As their 50-year collaboration draws to a close, join us for a master class session presented by Paul and Menno de Nooijer on the subject of the artists’ approach to independent filmmaking practice. With an oeuvre that includes over 130 films, ranging from music videos, to commercials, short-fiction, feature-length animation hybrids and documentaries, as well as a number of installations and participatory workshops,
Paul, Menno and Françoise de Nooijer have produced an audio-visual oeuvre unlike any other. Serving to bridge their praxis with the work of the Eye Filmmuseum’s most recent preservation pilot for research into best practices around the archiving of autonomous works made by artists (coordinated by Simona Monizza and Gerben Schermer), this session will look back on the radically diverse body of work they have created, reflecting upon its implications for both preservation and presentation practice. Between the incomplete, the alternative, the unexhibited and the undefined, Paul and Menno de Nooijer will bring to light areas of their filmography frequently overlooked, allowing rare insight into their idiosyncratic approach to making audio-visual work at the intersection of film, photography and visual art.
The session will commence with a screening of three of their works recently restored by the Eye Filmmuseum; Transformation by Holding Time (muse), At One View and Stop the Greenhouse Effect. Following a short introduction, Paul and Menno de Nooijer will then present their master class, showing a selection of their films as they discuss their practice. To conclude, there will be a q+a session chaired by Simona Monizza and Amber Mota. The audience will then also be invited to share further questions and reflections.
Recent Restorations:
TRANSFORMATION BY HOLDING TIME
(16 mm, colour, 1976, 4 min.)
Polaroid photos of naked woman are fixed in front of the camera, making the woman disappear gradually from sight.

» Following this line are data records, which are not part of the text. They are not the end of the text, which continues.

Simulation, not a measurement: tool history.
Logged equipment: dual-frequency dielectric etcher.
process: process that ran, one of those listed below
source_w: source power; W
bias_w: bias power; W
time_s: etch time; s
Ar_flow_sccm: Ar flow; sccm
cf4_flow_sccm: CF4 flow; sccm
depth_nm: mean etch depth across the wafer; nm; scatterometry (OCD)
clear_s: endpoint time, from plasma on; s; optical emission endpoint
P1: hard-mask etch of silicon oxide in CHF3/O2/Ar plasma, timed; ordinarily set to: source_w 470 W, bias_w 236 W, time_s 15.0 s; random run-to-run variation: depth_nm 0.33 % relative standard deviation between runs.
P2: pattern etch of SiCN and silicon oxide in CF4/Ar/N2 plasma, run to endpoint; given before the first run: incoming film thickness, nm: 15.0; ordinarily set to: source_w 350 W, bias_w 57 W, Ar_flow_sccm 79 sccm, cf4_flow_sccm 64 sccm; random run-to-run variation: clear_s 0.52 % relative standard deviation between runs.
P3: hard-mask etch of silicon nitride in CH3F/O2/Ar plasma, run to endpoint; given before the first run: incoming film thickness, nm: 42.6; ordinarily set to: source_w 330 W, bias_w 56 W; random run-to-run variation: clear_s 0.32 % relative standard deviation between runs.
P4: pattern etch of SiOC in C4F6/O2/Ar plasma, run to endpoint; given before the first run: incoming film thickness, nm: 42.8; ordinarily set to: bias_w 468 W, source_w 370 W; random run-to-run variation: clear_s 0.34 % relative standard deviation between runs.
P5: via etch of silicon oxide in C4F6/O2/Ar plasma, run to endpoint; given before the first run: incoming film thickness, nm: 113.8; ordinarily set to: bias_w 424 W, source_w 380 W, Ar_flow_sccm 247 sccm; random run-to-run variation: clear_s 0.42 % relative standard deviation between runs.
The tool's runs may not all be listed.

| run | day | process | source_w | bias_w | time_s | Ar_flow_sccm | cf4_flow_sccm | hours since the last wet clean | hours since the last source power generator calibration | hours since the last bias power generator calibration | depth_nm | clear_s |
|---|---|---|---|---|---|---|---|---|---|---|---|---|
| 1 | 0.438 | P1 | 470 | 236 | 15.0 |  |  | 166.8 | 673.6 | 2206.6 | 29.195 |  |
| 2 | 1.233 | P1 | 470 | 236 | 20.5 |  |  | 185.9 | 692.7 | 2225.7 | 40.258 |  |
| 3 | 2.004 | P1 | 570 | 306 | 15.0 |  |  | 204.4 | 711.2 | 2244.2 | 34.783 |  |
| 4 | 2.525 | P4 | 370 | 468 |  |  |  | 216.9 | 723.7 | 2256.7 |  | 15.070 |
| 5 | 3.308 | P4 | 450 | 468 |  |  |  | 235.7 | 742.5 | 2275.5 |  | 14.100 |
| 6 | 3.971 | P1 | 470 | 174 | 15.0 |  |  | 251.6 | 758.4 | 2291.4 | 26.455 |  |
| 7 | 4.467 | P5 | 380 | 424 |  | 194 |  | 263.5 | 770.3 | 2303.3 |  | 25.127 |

New restoration version screened on DCP.
AT ONE VIEW
(16 mm/35 mm, colour, 1989, 7 min.)
Stills taken from At One View (1989)
Two men in chairs by the fireplace and photos moving in front of their heads
New restoration version screened on DCP.
STOP THE GREENHOUSE EFFECT
(16/35 mm, colour, 1992, 3 min. 44 sec.)
About the greenhouse effect, commissioned by the Dutch Ministry of Environment
New restoration version screened on DCP.
Master Class Presentation:
TOURING HOLLAND BY BICYCLE
(16 mm, colour, 1981, 4 min.)
A group runs round the table faster and faster in a small room.
TARTING OVER
(16 mm, colour, 1981, 3 min.)
Two men at a table with two tarts.
PLUS MINUS
(16 mm, colour, 1991, 2 min. 20 sec.)
We always try to present ourselves and each other with a different exterior in combination with the anxious times we are currently in.
THE END
(16mm, colour, 1994, 2 min 30 sec.)
Four people with body paint.
THINK: MTV WORLD PROBLEMS WORLD SOLUTIONS
(16 mm, colour, 1992, 30 sec.)
About the solution of world problems.
STOP ACTION FACES
(16 mm, colour, 1993, 40 sec./ 15 sec.)
HIV/AIDS information commercial for the Texas Health Department.
IN HEAVEN EVERYTHING IS FINE
(video, colour, 2011, 1 min. 15 sec.)
In a tribute to David Lynch, 5 angels/devils sing that in heaven everything is fine.
FILMFEST DRESDEN
(video, colour, 2016, 1 min. 4 sec.)
Various ways to show the magic of film
BYE BYE
(video, colour, 2022, 4 min. 42 sec.)
Saying goodbye to life is not easy.
IS HEAVEN BLUE? #2 [official shorter version]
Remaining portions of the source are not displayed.